Multiple comparisons app

(Click image to open app)

This app compares the Tukey HSD and Bonferroni adjustments to unadjusted t-tests, using simulated data

User can set sample size per group and number of groups from which data are generated. Critical values using the Tukey HSD or Bonferroni adjustments are shown on the upper plot; unadjusted critical values under Student's t are shown on the lower plot. Significant and non-significant differences are also distinguished by color. Data are by default generated under the null hypothesis that all group population means are equal, so that any significant differences are Type I errors. User can set the mean of group A to differ from the rest by half a standard deviation, so that any non-significant differences between A and another group are Type II errors.

The app only generates new differences when "Generate data" is clicked. Any changes to settings made by the user should be followed immediately by clicking "Generate data", as the currently displayed differences will reflect previous settings.

Comparing Type I and Type II errors

This app does not calculate Type I and Type II error rates. Rather, for each new set of simulated data, it displays test statistics for all pairwise comparisons. Test statistics falling in the rejection region are colored purple.

Type I errors: By default, all population means are equal, so any test statistics in the rejection region (colored purple) are Type I errors. The Tukey and Bonferroni adjustments control family-wise Type I error rate to not exceed 5%, so you should not often see Type I errors on the top plot. You should frequently see Type I errors on the bottom plot, particularly when number of groups is larger.

Type II errors: Selecting "Make μₐ ≠ others" makes the null hypothesis false for any comparison between Group A and another group (μₐ is half a standard deviation larger than the others, i.e. d = 0.5). The test statistics for these comparisons are slightly vertically shifted so as to distinguish them from the test statistics for null comparisons. Any of these test statistics not in the rejection reason (i.e. not colored purple) are Type II errors.

  • You should see Type II errors more frequently in the top plot, since the Tukey and Bonferroni adjustments reduce statistical power.

  • You should see Type II errors more frequently when same size is smaller, and less frequently when sample size is larger.

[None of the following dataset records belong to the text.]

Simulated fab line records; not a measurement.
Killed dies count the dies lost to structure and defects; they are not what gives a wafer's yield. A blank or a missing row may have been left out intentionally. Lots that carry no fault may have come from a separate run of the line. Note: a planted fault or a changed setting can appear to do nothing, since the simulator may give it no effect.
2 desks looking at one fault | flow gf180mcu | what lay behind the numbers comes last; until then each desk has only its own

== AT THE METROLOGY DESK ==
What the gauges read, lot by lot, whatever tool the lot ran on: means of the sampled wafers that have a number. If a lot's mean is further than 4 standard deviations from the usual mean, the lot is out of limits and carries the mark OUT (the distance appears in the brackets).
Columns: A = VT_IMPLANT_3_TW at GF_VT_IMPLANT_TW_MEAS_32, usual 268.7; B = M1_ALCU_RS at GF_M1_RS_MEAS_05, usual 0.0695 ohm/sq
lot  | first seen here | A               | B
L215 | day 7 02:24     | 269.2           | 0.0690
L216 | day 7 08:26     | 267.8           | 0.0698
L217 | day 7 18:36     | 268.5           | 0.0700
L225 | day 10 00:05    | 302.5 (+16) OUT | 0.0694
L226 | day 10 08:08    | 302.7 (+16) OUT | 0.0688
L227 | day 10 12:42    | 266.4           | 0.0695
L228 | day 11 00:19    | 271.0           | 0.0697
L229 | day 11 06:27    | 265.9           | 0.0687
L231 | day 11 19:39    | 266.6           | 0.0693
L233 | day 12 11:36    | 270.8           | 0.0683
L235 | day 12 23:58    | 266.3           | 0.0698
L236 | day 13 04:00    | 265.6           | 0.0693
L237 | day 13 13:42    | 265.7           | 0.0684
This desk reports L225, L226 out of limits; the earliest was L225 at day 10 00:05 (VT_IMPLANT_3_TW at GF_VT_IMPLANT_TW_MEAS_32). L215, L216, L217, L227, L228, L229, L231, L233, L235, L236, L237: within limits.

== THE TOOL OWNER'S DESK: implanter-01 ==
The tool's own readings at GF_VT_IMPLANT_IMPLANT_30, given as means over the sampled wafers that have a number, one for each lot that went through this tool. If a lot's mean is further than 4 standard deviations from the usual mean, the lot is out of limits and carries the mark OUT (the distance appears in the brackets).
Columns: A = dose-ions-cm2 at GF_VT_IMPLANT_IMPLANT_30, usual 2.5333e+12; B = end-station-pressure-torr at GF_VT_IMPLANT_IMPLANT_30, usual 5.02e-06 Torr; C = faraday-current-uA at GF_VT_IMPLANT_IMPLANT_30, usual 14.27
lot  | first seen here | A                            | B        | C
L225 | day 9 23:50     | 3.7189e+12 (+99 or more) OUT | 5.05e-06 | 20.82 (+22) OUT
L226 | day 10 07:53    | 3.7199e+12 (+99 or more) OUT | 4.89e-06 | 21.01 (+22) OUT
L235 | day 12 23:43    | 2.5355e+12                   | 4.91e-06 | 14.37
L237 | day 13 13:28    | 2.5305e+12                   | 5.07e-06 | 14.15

Comparing Tukey HSD and Bonferroni adjustments

  • The Bonferroni adjustment shifts critical values outward by dividing 𝛼 by number of comparisons.

  • The Tukey HSD ("Honestly Significant Difference") adjustment uses the "Studentized range distribution", which is the distribution of the maximum mean difference across all pairwise comparisons, divided by standard error.

  • The test statistics under Bonferroni and Tukey differ; the Tukey test statistics are pooling variance across all groups to calculate standard error. The "Bonferroni" test statistics are just Student's t statistics, pooling variance only across the two groups being compared. Their differences will be most pronounced when n is small.

  • For larger number of comparisons, the Bonferroni adjustment becomes more conservative than the Tukey HSD adjustment. To best see this:

    1. Set n per group to 35

    2. Set number of groups to 8

    3. Select "Make μₐ ≠ others"

    4. Click "Generate Data" repeatedly, stopping when you see purple differences that are just beyond the critical value under Tukey. Switch from Tukey to Bonferroni. You should often see at least one of the purple differences change color, showing that it is inside the critical value under Bonferroni.

    5. This occurs more often when unadjusted power is low-to-moderate, which is why a relatively small sample size works best.

    6. Caution: do not draw any general conclusions about what a "good" sample size is from this. Power depends on sample size and effect size, and this app fixes effect size when null is false at d = 0.5.

  • A note on the Tukey HSD plot: Tukey's Studentized range distribution is formally defined for positive values only, where the maximum mean difference is defined as the maximum minus the minimum among all group means. I wanted this app to allow for a clear visual comparison of the adjustment methods and unadjusted Student's t, so I set it to plot both a positive and negative version of the Studentized range distribution, and to allow positive and negative test statistics. All values under the formally defined (positive-only) Studentized range distribution are divided by sqrt(2), making it equivalent to Student's t when there are only two groups, and giving it the correct 5% family-wise Type I error rate when all population means are equal.